A complex set of extensions to the World Wide Web, the Semantic Web will make data and services more accessible to computers and useful to people. Some of these extensions are being deployed, and many are coming in the next years. This is the only book to explore the territory of the Semantic Web in a broad and conceptual manner.

This Guide acquaints you with the basic ideas and technologies of the Semantic Web, their roles and inter-relationships. The key areas covered include knowledge modeling (RDF, Topic Maps), ontology (OWL), agents (intelligent and otherwise), distributed trust and belief, "semantically-focused" search, and much more.
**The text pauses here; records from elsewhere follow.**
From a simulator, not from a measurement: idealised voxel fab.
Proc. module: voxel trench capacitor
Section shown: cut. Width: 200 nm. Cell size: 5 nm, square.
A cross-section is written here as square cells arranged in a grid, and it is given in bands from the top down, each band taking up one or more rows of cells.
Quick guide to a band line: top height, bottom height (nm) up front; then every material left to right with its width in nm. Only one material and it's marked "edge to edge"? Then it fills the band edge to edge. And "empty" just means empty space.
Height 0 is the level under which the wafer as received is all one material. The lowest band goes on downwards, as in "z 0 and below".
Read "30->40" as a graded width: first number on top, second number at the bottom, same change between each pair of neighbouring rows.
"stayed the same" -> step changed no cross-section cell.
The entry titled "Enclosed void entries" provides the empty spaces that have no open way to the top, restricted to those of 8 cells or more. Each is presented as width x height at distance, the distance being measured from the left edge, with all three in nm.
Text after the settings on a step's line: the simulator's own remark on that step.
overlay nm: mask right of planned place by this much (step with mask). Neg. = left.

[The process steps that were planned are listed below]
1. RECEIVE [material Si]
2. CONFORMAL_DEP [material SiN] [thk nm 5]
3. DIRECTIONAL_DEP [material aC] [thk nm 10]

The book's basic, conceptual approach is accessible to readers with a wide range of backgrounds and interests. Important points are illustrated with diagrams and occasional markup fragments. As it explores the landscape it encounters an ever-surprising variety of novel ideas and unexpected links. The book is easy and fun to read - you may find it hard to put down.

The Semantic Web is coming. This is a guide to the basic concepts and technologies that will come with it.



About the Author

Thomas Passin is Principal Systems Engineer with Mitretek Systems, a non-profit systems and information engineering company. He has been involved in data modeling and created several complex database-backed web sites and also became engaged in a range of conceptual modeling approaches and graphical modeling technologies. He was a key member of a team that developed several demonstration XML-based web service applications, and worked on creating XML versions of draft standards originally written in ASN.1.

He graduated with a B. S. in physics from the Massachussetts Institute of Technology, then studied graduate-level physics at the University of Chicago. He became involved with XML-related work in 1998, with Topic Maps in 1999 and developed the open-source TM4JScript Javascript topic map engine.

Mr. Passin is the coauthor of the book Signal Processing in C. He lives in Reston, Virginia.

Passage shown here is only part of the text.